Meanwhile, documents before the committee revealed that among the vessels sold by NPA in 2019 were ML Pategi sold at N3.2 million; ML Misau sold at N1.06 million; PB Kabba sold at N5.4 million; SPB 3 sold at N54,000; and PC Shelleng sold at N48,000.
It also showed the sale of exotic vehicles; 45 million other items at the Apapa Port, Lagos in 2022 at N1 each; 10,800,700 other items at its Apapa Dockyard in 2021 also at the rate of N1 each, and a further 20 million scrap metals at the Kirikiri Terminal II, Apapa, at N1 each.
The committee chairman adjourned the hearing to September 25, to enable NPA officials to prepare answers to questions posed to them.
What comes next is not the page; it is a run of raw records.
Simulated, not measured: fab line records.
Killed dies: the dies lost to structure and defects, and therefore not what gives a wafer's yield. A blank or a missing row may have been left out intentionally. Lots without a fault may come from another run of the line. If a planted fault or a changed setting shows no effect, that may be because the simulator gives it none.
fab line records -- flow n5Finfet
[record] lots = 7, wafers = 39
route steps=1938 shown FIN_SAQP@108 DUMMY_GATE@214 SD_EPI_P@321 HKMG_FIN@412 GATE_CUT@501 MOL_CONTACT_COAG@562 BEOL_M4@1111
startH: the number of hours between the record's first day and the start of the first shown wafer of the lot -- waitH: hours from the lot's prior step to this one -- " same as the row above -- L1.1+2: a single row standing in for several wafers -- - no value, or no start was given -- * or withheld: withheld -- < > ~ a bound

Ihonbvere further directed that a list of properties slated for auctioning and evaluation reports, the names of registered property valuers involved in the transactions, the valuers’ reports and government approval for the sale of the property from the office of the Bureau of Public Procurement also be presented to the committee on the adjourned date.
Other documents to be presented are Certificates of No Objection to the sales by appropriate government agencies and evidence of remittances of accrued revenue into the Federal Government coffers, bidding procedures, newspaper publications, selection, and every other document that could assist the committee in its investigation.